Issues

ZF-3382: Zend_Cache_Backend_File problems under very high load

Issue Type: Bug Created: 2008-06-04T05:13:00.000+0000 Last Updated: 2008-09-02T10:39:33.000+0000 Status: Resolved Fix version(s): - 1.6.0 (02/Sep/08)

Reporter: caval ionut (daniel123) Assignee: Fabien MARTY (fab) Tags: - Zend_Cache

Related issues: Attachments: - better_log.txt

Description

When using Zend_Cache and the site is under heavy load it does not use cache anymore. We have tested using ab benchmark software and it seems that Zend_Cache cannot read each time the metadata file which generates a new cache instance so the cache is regenerated

Comments

Posted by julien PAULI (doctorrock83) on 2008-06-04T08:29:51.000+0000

Seems to be a file locking problem , have you tried such a test with a memory based backend ? (APC, Memcached ...)

Posted by caval ionut (daniel123) on 2008-06-04T08:41:45.000+0000

No we haven't tried that. Unfortunately we cannot use a memory based cached. Are there any other solutions that we might try? Thank you

Posted by Fabien MARTY (fab) on 2008-06-04T10:13:38.000+0000

following code works under heavy load with apache bench :

<pre class="highlight">
<?php

require_once 'Zend/Cache.php';

$frontendOptions = array(
   'lifetime' => 7200
);

$backendOptions = array(
    'cache_dir' => '/tmp/' // Directory where to put the cache files
);

$cache = Zend_Cache::factory('Core', 'File', $frontendOptions, $backendOptions);

if(!$result = $cache->load('myresult')) {
    $result='foobar foobar foobar...';
    $cache->save($result, 'myresult');
    echo "NOT CACHED";
} else {
    echo "CACHED";
}

I tried with "ab -c 50 -n 1000" (50 concurrent request)

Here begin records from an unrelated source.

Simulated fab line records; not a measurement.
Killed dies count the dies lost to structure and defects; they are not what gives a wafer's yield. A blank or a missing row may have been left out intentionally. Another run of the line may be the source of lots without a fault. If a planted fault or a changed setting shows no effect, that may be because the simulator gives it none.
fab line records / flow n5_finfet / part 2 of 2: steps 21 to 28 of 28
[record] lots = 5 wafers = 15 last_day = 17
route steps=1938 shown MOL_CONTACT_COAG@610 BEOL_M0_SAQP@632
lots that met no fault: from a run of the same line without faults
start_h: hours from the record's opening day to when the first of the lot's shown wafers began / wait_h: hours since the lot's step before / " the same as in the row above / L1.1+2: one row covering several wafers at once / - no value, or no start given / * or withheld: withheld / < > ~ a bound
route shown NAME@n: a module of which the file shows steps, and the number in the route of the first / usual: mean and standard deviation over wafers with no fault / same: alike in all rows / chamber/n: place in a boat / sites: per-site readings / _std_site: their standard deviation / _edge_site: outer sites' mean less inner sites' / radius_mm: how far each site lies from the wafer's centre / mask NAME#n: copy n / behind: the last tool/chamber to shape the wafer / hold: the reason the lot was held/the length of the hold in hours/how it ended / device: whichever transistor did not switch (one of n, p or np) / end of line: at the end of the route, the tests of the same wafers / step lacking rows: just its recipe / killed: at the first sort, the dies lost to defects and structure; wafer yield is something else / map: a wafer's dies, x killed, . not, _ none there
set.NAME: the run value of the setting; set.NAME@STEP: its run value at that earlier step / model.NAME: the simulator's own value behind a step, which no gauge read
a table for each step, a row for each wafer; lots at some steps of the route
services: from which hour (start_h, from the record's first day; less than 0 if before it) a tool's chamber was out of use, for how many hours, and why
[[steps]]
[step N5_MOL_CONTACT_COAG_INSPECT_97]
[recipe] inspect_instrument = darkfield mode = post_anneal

I got : "Failed requests: 0"

If you try the same example with a lifetime of 2 seconds for example (to get a NOT CACHED during the test), you have some "Failed requests because of length which is not the same "CACHED" or "NOT CACHED").

So IMHO, File backend works under heavy load.

Have try to activate logging ? If it's a file locking problem (because of specific software or hardware...), you can try to desactivate file locking in backend options ?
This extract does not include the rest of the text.